Tuesday, 19 August 2008
Mastering iTunes using Linq To Xml
Last updated : 19th August 2008
Background
Lets us assume for this scenario that we are adding a new feature to our web dating web site. Yes, let's presume that we already match people based on their interests etc but what if we could match them based on the music they like. In fact, what if we could scan their iTunes library and see what kind of music they listen to most often and match this against other daters listening habits? Wouldn't that be a good proposition?
Just about everyone I know has an apple music product of some description which inevitably means they will have iTunes installed to manage this. But how do we get to this information? Fortunately, all this music data is stored within an XML document maintained by iTunes. The format of this data is not ideal though. The music data is stored within a <dict> node that contains all of its data in a pair of nodes that are similar in structure to a key value pair. I have shown this below.
Strategy
To enable this matching we need to provide a facility to upload a daters iTunes Music Library information which includes all the music they have along with all the usage data as well. This will allow us to search through this information and use it on our web site. All this information is stored in an XML file called, funny enough, iTunes Music Library. Now, to help us extrapolate this data we will use a nice new feature of the .Net Framework 3.5 called Language Integrated Query (LINQ). More specifically we'll use LINQ to XML, as this provides a simple way to interrogate XML data using simple queries which look a lot like standard SQL.
Implementation
Before we start, let's have a look at how the final web site will look. In the figure below you will see that users are provided with a simple interface to upload their iTunes XML file. When they click on the Find Me My Match button, the system will :
- Upload this file
- Parse the file for the current users favourite tracks
- Match this against a simulated database of users
- The system will then make a decision about who would be the best match
In Visual Studio we need to create a new web application. We need to make sure that we select .Net framework 3.5 and we will use VB.NET for this demo.

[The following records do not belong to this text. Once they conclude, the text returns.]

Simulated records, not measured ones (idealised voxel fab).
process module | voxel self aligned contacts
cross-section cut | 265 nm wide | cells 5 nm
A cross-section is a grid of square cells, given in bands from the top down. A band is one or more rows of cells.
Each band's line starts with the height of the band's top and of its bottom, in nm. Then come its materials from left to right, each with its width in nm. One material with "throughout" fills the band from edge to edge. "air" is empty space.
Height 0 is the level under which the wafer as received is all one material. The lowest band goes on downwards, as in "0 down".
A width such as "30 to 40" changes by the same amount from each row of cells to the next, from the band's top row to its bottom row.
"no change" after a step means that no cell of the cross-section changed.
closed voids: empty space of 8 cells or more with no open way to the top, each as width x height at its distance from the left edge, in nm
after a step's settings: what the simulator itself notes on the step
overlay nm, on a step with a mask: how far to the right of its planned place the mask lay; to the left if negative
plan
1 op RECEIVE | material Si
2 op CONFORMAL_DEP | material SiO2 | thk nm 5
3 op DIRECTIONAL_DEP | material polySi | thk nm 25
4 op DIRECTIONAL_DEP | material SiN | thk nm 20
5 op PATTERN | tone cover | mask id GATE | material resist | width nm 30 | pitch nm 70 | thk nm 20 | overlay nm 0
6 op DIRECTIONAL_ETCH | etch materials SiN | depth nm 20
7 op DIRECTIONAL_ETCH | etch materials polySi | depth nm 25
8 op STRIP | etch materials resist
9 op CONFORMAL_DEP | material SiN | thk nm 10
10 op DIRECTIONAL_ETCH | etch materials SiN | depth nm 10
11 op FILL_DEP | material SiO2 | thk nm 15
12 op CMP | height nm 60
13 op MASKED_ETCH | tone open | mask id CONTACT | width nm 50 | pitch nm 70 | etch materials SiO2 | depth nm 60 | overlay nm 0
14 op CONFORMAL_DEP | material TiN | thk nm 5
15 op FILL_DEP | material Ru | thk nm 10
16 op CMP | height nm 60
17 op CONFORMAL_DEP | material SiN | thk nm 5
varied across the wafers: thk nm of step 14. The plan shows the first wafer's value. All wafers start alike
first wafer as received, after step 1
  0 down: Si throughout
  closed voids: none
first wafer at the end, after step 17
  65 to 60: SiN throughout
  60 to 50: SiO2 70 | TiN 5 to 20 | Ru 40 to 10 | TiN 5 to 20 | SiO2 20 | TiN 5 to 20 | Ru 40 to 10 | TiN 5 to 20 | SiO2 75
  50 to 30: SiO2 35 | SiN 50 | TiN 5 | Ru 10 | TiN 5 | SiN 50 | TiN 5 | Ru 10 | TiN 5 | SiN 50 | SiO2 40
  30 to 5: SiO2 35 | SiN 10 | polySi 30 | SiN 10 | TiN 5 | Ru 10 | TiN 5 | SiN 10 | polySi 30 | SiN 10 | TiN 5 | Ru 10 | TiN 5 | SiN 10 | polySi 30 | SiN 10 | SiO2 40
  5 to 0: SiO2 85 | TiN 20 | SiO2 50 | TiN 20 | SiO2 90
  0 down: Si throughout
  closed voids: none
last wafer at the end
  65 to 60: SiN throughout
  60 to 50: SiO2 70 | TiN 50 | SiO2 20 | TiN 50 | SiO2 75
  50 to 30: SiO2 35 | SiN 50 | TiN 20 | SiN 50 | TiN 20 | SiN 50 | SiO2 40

To save a load of time on the user interface I downloaded a free web site template from AnVisionWebTemplates.com. This template gives us the html blueprint for our design and we only need to add the upload functionality into the overall website application. You would normally spend a bit of time to take out the common html elements and place them into a master page or pages. I have just copied this into my directory structure and modified the aspx page that I'll be using. You can download the files in this article from the link provided above.
The Project structure should resemble the figure below:
I have created a simple XML file called userdb.xml and this is simulating a database of users that we may have on our dating website. The structure of this file is shown below:
Next we want to create a class to do all the work. In the App_Code folder I created a new class called Bracora.Matchmarker that will be implementing the couple of static methods we need.
''' <summary>
''' General class for demo
''' </summary>
''' <remarks>Note: you would want to seperate the logic out into seperate classes (tiers)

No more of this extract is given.